SIG 160 Officers


Dr. Jaynemarie Enyonam Angbah  
Charles and Lynn Schusterman Family Philanthropies (Chair) 

Dr. Jaynemarie Enyonam Angbah is a seasoned youth development professional with over 15 years of experience serving youth, communities and families in the out of school time sector. Over the course of her career, she has embraced a pedagogy that is rooted in empowering young people to be agents of change. Most recently, she served as the Senior Director, Teen Youth Development at Boys & Girls Clubs of America where she led the development and implementation of programs that prepared teen members to be scholars, community advocates and 21st Century leaders. In recognition of her leadership and commitment to youth, Dr. Angbah was named the 2014 Afterschool Ambassador for the State of New York and is also the 2018 recipient of Bucknell University’s Young Alumni Award. Her research focuses on exploring the knowledge, motivation and organizational factors that limit the ongoing development and retention of early career youth workers.

Dr. Bianca Baldridge 
University of Wisconsin-Madison (Program Chair )
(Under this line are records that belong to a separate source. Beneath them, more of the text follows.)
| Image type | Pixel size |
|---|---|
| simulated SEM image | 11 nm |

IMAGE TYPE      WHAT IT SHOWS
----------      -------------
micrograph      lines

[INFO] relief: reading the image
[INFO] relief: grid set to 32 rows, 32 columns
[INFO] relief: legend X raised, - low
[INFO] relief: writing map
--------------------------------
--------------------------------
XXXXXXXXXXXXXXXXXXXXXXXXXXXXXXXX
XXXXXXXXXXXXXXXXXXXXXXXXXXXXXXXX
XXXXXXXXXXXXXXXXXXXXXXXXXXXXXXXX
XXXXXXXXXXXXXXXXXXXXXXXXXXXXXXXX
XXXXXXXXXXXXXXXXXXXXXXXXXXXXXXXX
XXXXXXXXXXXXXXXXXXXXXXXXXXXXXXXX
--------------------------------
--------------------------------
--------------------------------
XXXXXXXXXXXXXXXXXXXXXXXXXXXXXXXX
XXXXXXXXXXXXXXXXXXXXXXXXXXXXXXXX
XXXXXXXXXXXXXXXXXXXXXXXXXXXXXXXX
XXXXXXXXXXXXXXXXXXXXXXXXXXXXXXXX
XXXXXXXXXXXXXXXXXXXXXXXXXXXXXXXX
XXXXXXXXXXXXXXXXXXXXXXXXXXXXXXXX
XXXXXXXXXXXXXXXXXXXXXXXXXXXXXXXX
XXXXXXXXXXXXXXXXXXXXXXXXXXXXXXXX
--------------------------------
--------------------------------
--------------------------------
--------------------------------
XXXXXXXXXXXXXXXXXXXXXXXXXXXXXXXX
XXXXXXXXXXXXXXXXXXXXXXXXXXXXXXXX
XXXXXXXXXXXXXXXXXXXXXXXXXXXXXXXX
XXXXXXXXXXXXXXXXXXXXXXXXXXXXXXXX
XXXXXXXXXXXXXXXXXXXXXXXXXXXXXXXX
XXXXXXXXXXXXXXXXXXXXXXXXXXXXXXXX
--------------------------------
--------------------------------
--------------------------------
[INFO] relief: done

Dr. Bianca Baldridge is an associate professor at the University of Wisconsin, Madison. As a sociologist of education, Bianca’s scholarship explores the socio-political context of community-based youth work and afterschool education. Bianca’s research critically examines the confluence of race, class, and gender, and its impact on educational reforms that shape community-based spaces that engage Black and Latinx youth in the U.S. Bianca’s book, Reclaiming Community: Race and the Uncertain Future of Youth Work, examines how market-based reforms and whiteness, with its emphasis on privatization and accountability, undermines Black community-based organizations’ efforts to support comprehensive youth development opportunities. Her book received the 2019 American Educational Studies Association Critic’s Choice Book Award. Bianca’s experiences as a community-based youth worker in domestic and international contexts continue to inform her research in profound ways.

Dr. Deepa Vasudevan 
Wellesley College (Co-Program Chair )

Dr. Deepa S. Vasudevan is currently a Visiting Lecturer at Wellesley College, where she teaches courses on the sociopolitical dynamics of schooling, education policy, and youth programs in the U.S. Her scholarship focuses on community-based youth workers’ and adolescents’ experiences in out-of-school time programs as framed by social inequality and understandings of care labor in education. Deepa’s recent research explores how experienced youth workers both construct occupational identities and persist as professionals in the face of social undervaluation, financial precarity, and workplace managerialism. She recently co-edited a volume entitled At Our BestBuilding Youth-Adult Partnerships in Out-of-School Time Settings, which features academic, practitioner, and youth perspectives on the promises and tensions of intergenerational collaboration, and has work published in books such as The Changing Landscape of Youth Work: Theory and Practice for an Evolving Field and Toward a Positive Psychology of Relationships: New Directions in Theory and Research. Deepa has served as an editorial board member for the Harvard Educational Review and the Current Issues in Out-of-School Time Information Age Publishing book series. Her research interests are motivated by her previous work and service in Philadelphia –– as a research coordinator at the Out-of-School Time Resource Center, a program assistant at Parkway Peace High School, and a board member of the Seybert Foundation and the Philadelphia Wooden Boat Factory. She completed her Ed.D. in Culture, Communities, and Education and Ed.M. in Educational Policy and Management at Harvard Graduate School of Education. She received her B.A. from Haverford College with an English major and Cultural Anthropology minor.

Dr. Marlo Reeves
University of Wisconsin-Milwaukee (Secretary/Treasurer)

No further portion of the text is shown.